My guess is that you don’t like paying taxes. I don’t blame you. Fortunately, there is a silver lining. Paying taxes via credit card can be quite rewarding. The key is to earn credit card rewards that more than offset tax payment fees. For example, if you’ve signed up recently for a card that requires large spend to get a big welcome bonus, paying taxes via credit card can be the solution.
Here’s everything you need to know…
Important due dates
January 15 2020: 4th quarter estimated taxes for 2019
- July 15 2020
April 15 2020:
- Final 2019 taxes due
- 1st quarter 2020 estimated taxes
- June 15: 2nd quarter 2020 estimated taxes
- September 15: 3rd quarter 2020 estimated taxes
- January 15 2021: 4th quarter 2020 estimated taxes
Pay taxes via credit card: Background
Here is key information you’ll need to know about paying taxes with credit or debit cards:
Credit card fee 1.87% to 1.99% (or 2.5%): The IRS maintains a list of companies that accept credit and debit cards towards tax payments. You can find the current information by clicking here. Currently there are three separate payment processing companies on the list. At the time of this writing, debit card fees range from $2 to $3.95 per transaction and credit card fees range from 1.87% to 1.99%. Alternatively, you can pay taxes via the Plastiq Bill Pay service, but that will cost you more: 2.5%.
Two payment limit (per processor): The IRS maintains a table of frequency limits for paying taxes via credit or debit card (found here). In general, they say you can make up to two payments per tax period per type of tax payment. For example, you can make 2 payments every quarter to your quarterly estimated taxes, and you can make 2 payments every year to your annual taxes. Important: In my experience, these limits are enforced per payment processing company. That means that you can really make up to 6 payments per tax period per type of tax payment (or more if you make Plastiq bill payments as well). An IRS advisor I spoke with several years ago did not think that there would be any problem with making more than 2 payments by using different processors. Since then, I have made more than 2 payments per tax period many times and never had any issues. That is, of course, just my own personal experience. I can’t guarantee that your outcome would be the same.

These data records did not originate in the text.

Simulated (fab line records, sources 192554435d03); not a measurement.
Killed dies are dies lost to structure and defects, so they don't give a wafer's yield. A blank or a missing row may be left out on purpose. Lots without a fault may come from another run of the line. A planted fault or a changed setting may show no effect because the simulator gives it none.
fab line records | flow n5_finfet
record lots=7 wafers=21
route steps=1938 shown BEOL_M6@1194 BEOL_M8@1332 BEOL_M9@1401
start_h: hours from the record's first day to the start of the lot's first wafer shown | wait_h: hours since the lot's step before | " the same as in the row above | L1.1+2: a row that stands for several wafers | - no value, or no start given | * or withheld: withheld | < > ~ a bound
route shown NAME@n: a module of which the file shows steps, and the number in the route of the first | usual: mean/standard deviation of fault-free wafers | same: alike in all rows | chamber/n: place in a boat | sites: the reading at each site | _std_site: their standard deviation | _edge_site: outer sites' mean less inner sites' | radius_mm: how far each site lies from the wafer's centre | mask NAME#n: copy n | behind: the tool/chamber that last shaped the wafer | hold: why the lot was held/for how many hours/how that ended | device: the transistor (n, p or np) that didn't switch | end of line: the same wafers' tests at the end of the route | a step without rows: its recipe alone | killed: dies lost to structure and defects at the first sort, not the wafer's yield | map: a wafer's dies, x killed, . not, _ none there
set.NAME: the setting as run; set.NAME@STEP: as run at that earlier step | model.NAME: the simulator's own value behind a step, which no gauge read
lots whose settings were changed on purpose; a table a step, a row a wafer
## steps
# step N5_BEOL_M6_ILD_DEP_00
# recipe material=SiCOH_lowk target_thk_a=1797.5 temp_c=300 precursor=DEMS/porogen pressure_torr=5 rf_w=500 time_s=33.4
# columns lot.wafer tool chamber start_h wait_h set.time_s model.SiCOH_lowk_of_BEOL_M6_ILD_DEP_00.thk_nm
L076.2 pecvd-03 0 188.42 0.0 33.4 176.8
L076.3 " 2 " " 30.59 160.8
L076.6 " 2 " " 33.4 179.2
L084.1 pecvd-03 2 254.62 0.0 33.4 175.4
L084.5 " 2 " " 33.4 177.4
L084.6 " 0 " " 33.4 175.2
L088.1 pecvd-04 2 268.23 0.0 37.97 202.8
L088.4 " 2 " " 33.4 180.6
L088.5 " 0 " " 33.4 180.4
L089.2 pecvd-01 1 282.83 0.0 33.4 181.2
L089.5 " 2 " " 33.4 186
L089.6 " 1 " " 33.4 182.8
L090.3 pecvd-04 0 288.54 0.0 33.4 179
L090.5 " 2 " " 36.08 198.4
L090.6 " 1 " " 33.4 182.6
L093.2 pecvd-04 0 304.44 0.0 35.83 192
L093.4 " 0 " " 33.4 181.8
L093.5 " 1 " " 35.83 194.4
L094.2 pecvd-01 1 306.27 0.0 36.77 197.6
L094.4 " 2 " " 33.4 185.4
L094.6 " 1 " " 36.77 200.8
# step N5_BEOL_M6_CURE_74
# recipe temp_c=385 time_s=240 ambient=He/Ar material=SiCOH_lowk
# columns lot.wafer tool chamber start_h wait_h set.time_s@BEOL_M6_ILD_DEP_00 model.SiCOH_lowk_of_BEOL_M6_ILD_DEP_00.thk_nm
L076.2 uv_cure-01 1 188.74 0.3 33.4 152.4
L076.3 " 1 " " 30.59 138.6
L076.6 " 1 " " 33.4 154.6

No cash advance fees: I’m often asked whether credit card companies charge cash advance fees when paying taxes by credit card. The answer is no. All three payment processors agree (via their FAQ pages) that the payment is treated as a purchase not a cash advance. You can find FAQ info here, here, and here.
Unlimited payments via Plastiq: If you’re willing to incur slightly higher fees, you can make an unlimited number of tax payments via the Plastiq bill pay service. Plastiq usually charges 2.5% to pay bills (including taxes) via credit card, but they occasionally offer lower fees via short term promotions. For details, please see: Plastiq Bill Payment Service.
To pay taxes via Plastiq, use Plastiq’s tax payment screen: plastiq.com/us-taxes.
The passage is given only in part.